Thursday, July 17, 2014

"knee high by the fourth of july" - not my corn!

corn, 2nd week of july
After the custom-planting disaster earlier this year, my corn crop is late, but growing well.  This is an organic seed and being raised using organic techniques -- no herbicides, not pesticides, sunlight, soil, manure, rain.  
The goal of this crop is to provide high-quality winter feed for dairy cows.  

The challenge last year for the corn that I raised was that the weeds got away with the crop;  this hasn't really been a problem with this corn so far. there's a few weeds, but at this point it's clear that the corn is ahead of them, and they probably won't matter much.  Below you'll find two picture-pairs, taken two weeks apart.  

two week growth

There are a few weeds here and there, but the corn grows very fast and will shade out the majority of them.  I'll watch the growth and see if I need to plan on some sort of cultivation schedule, but so far so good.  

Looking at the corn plants, it's clear that one of the corn planters isn't working correctly; there are gaps and bunchs of corn in about 25% of the rows.   I think I know which one it is (I started planting going in one direction, and one of these rows isn't very good) so I know where to start on the fix.  

two week growth
This corn is planted on ground that had corn on it last year.  I did put out water from the manure lagoon, but I have to say I'm pretty curious how the corn will do.  This is cow corn -- the intention is to grow it and then chop it up and ensile it.   This is about 10 acres total; I'm expecting something like 200 tons of this corn silage this year.  


George said...

Check the brushes and plate on that seed hopper. Even a little wear on the brushes will cause the seed not to be held firmly against the plate.

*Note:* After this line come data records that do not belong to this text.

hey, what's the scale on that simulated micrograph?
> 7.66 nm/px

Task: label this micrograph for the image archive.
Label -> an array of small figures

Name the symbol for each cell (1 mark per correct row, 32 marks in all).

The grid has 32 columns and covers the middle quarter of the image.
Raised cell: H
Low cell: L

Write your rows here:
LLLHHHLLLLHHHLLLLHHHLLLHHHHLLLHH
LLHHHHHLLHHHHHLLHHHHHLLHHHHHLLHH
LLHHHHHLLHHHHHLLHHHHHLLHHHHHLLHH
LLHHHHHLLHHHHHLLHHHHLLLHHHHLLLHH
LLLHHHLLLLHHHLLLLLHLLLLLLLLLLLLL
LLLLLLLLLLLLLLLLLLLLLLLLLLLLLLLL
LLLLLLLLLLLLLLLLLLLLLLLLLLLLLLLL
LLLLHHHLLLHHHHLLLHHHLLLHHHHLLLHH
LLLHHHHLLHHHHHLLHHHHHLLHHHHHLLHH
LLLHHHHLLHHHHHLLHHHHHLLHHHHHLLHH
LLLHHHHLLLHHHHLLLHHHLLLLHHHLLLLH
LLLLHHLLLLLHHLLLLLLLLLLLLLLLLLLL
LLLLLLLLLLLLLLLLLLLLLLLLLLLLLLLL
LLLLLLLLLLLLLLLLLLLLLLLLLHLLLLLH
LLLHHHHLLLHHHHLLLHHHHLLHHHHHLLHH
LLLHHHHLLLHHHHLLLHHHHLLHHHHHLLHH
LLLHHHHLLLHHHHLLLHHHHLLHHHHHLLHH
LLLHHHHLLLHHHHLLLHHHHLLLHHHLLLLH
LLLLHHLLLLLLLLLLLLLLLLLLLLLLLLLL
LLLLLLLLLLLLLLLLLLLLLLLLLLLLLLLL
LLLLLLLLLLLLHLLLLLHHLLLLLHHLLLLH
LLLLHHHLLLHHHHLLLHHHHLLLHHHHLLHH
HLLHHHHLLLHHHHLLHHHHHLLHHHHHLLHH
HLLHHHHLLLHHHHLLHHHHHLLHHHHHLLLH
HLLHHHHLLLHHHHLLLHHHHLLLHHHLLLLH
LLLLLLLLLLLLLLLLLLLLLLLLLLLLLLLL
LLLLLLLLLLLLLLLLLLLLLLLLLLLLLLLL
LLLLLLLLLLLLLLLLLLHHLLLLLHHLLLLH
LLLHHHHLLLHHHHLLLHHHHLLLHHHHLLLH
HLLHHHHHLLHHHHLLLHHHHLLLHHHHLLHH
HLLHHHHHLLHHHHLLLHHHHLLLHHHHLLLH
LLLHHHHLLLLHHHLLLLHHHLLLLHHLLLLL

Do you have a seed monitor on the tractor?

Steve said...

I'm just curious how far apart you corn plants are from each other? We planted corn this year after many years of not. We will eat some and the chickens some. We're having some issues with the plants falling over and wondered if they were planted wrong.

George said...

Our rows are placed 36" (many farms plant 30")apart. In the row each corn plant is around 6 or so inches apart IIRC.

Bruce King said...

Thanks george. I'll take a look at the brushes. I have the seed monitor unit but it wasn't used by the last guy and I'll have to figure it out.

What do the four lights indicate?

Bruce King said...

The corn is an average of 9" apart in the row and the rows are 30" apart. I've never had a problem with corn lodging (falling over)

George said...

The lights indicate whether or not seed is dropping at at what rate (roughly). There are also sensors inside the seed tube below the hopper. I keep a long handled soft bristle brush w/ the seeder, to clean off the sensors as they get dust/dirty throughout the day. Just take off the hopper, with the monitor powered up of course, and look down into the seed tube and you should see a red light.